Textbook confusion in 8-bit representation A textbook I'm following says the following in the section 8-Bit Representation of a Number:
"Now consider the two’s complement of an integer n that satisﬁes the inequality $1 \leq n \leq
128$. 
Then,
$$− 1 \geq −n \geq− 128$$ 
and, 
$$2^8 − 1 \geq 2^8 − n \geq 2^8 - 128 $$
But, $2^8 - 128 = 256 - 128 = 128 = 2^7$. 
And therefore, $2^7 \leq$ the two's complement of n $ < 2^8$." ---------- (1)
Everything is fine up to here, but now the book drops the bombshell: "It follows that the 8-bit two’s complement of an integer from 1 through 128 has a leading bit of 1."

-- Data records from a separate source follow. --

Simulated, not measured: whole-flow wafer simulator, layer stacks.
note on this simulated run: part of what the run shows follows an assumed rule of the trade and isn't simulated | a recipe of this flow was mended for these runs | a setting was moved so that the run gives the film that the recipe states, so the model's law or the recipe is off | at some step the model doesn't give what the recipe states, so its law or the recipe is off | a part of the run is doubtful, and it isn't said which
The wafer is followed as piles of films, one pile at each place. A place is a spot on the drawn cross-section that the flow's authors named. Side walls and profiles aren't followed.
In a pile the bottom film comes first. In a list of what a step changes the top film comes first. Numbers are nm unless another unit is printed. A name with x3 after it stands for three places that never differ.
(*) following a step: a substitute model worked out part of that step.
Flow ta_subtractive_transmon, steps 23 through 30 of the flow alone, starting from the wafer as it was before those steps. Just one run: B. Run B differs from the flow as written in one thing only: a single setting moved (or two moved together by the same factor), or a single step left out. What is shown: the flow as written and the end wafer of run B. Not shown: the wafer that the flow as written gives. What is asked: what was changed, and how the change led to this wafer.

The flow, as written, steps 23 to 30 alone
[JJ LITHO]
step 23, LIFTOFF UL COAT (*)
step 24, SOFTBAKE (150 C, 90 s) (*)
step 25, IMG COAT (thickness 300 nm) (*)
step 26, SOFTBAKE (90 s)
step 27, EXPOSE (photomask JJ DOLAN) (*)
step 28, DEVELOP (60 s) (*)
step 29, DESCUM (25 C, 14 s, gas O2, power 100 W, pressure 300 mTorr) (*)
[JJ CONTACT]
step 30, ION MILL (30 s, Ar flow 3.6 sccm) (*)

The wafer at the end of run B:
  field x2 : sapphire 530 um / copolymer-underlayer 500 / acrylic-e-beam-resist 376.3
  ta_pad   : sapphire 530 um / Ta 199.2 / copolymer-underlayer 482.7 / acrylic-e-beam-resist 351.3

Well, I can convince myself that such is the case, but I don't see how that follows from result (1) above. My reasoning is as follows:
A number less than or equal to 128 takes 7 bits. This means representations from 0000000 to 1111111 are possible. In the last number, taking two's complement naturally gives a leading 1, while in the rest the existence of at least one 0 'absorbs' the carry within the 7-bit string itself, leaving the original bit unchanged after addition of 1 (which means, the original 0, which is now 1).
I, however, don't see why result (1) points to this. For instance, consider the sequence $2^7 + 1 = 1000001$. This is greater than $2^7$, but the 8-bit representation does not contain a leading one. 
Please help!
 A: You are just getting confused by an easy passage. 
Recall $p^n$ in base $p$ is written as $1$ followed by $n$ zeros.
To always remember that, keep in mind this example from the familiar base $10$:
$10^2 = 100$  (exponent is 2 $\implies$ 2 zeros $\implies$ 3 digits). 
So $2^7$ is written as $10000000$, a leading one followed by $7$ zeros: 8 bits. 
Its 8-bit representation starts with a $1$. 
And so does $2^7 + 1 = 10000001$
The textbook just gives it for granted that you know that, in base $p$, anything between $p^k$ (included) to $p^{(k+1)}$ (excluded) in base $p$ takes exactly $k+1$ digits with a non-zero leading digit.
For example, in the familiar base 10, everything between $10^1$ (included) and $10^2$ (excluded), i.e. everything from 10 to 99, takes 2 digits including the starting non-zero digit.
So from $2^7 \leq  k <2^8$ it does follow, naturally, that $k$ will be written, in base 2, with 8 digits starting with a non-zero digit.
A: You are correct that $2^7+1=10000001_2$, but you cannot represent $129_{10}$ in eight bits of twos complement.  The largest positive number you can represent is $127_{10}=2^7-1=01111111_2$ which has a leading zero as claimed.
A: The phrasing of the book is a little confusing. When it says 

It follows that the 8-bit two’s complement of an integer from 1 through 128 has a leading bit of 1.

it does not mean that a number between 1 to 128 will have a leading digit of $1$ when written in $8$-bit two's complement. That makes no sense anyway, because $128$ cannot be written in $8$-bit two's complement. 
What the book means is that if you take a number $n$ between $1$ and $128$ and take the mathematical two's complement, which means computing $m = 2^8 - n$, and then you write $m$ as an $8$-bit unsigned binary number, the result will have a leading digit of $1$. And that fact follows from the inequality $m = 2^8 -n \geq 2^8 - 128 \geq 128$, as the book says.